The arrangement established in the Disclosure is essentially an installment payment plan, and when the payments are assigned to a third-party for collection, Youngblood then has access to a line of credit. It is patently clear, however, that Debtor could not afford to make payments. Debtor's schedule J plainly shows that Debtor's expenses exceeded her income by $90.59 each month. Doc. No. 17 at 34–37 (schedules I and J). As such, this payment arrangement put Debtor at financial risk. Thus, it appears Youngblood signed Debtor up for a plan that was financially harmful to Debtor but beneficial to Youngblood. This creates a conflict of interest and violates Idaho Rule of Professional Conduct 1.7(a).

3. Reasonableness of Bifurcated Fees

The UST also asserts the fees in this case were unreasonable based on the conflicts created under the fee agreement between Debtor and Youngblood and based on the fee structure as compared to other cases. The UST argues that because the Disclosure provides that Youngblood is charging nothing, or in the verbiage of the Disclosure, he "waives" the fees for pre-petition services, then his post-petition services are therefore worth $1,910. The UST contrasts this figure with those cases where Youngblood's fee is not bifurcated—where the debtor pays in cash up front. The UST's theory is that if Youngblood's post-petition services are worth $1,910, then a cash deal should be for more money, as the debtor is also paying Youngblood for his pre-petition work. To prove this point, the UST considered all of Youngblood's open chapter 7 cases where the payment was made in cash and averaged the total fee charged. The UST then did the same with the bifurcated cases, but first subtracted the 25% fee the company providing the line of credit charges Youngblood for this service, and then averaged the remaining fee amounts. The UST found that the cash payment fee was only $18.71 more than that charged in the bifurcated cases. From this the UST concluded that either Youngblood's pre-petition work was only worth $18.71 on average, which is implausible, or that the bifurcated fees were unreasonable.

The Court cannot reach the same conclusion on the evidence presented. Whether fees charged are reasonable is case specific and cannot be based on the law of averages. Each case is different, and what is a reasonable fee to charge one debtor may not be so for the next. Accordingly, the UST's motion for sanctions due to the unreasonableness of the fee charged will be denied.

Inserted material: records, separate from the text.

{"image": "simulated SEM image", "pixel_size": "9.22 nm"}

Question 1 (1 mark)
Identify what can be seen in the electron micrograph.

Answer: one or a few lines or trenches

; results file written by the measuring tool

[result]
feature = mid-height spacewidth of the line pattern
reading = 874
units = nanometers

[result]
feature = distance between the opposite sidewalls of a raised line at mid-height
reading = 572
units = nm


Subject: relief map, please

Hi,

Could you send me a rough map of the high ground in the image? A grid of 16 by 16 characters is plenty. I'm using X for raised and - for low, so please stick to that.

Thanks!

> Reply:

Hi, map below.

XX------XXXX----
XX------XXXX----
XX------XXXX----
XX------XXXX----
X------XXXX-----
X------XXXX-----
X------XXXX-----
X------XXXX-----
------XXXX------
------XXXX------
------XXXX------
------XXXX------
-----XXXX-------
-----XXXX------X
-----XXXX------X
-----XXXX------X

4. "Pattern and Practice" of Violations Under § 526

The UST also argues it has demonstrated a pattern and practice of Youngblood violating § 526. Section 526 of the Code provides restrictions on "debt relief agencies." It provides, in pertinent part:

(a) A debt relief agency shall not—

(1) fail to perform any service that such agency informed an assisted person or prospective assisted person it would provide in connection with a case or proceeding under this title;

(2) make any statement, or counsel or advise any assisted person or prospective assisted person to make a statement in a document filed in a case or proceeding under this title, that is untrue or misleading, or that upon the exercise of reasonable care, should have been known by such agency to be untrue or misleading;

(3) misrepresent to any assisted person or prospective assisted person, directly or indirectly, affirmatively or by material omission, with respect to—

(A) the services that such agency will provide to such person; or

(B) the benefits and risks that may result if such person becomes a debtor in a case under this title;

...

(c) ...

(5) Notwithstanding any other provision of Federal law and in addition to any other remedy provided under Federal or State law, if the court, on its own motion or on the motion of the United States trustee or the debtor, finds that a person intentionally violated this section, or engaged in a clear and consistent pattern or practice of violating this section, the court may—

(A) enjoin the violation of such section; or

(B) impose an appropriate civil penalty against such person.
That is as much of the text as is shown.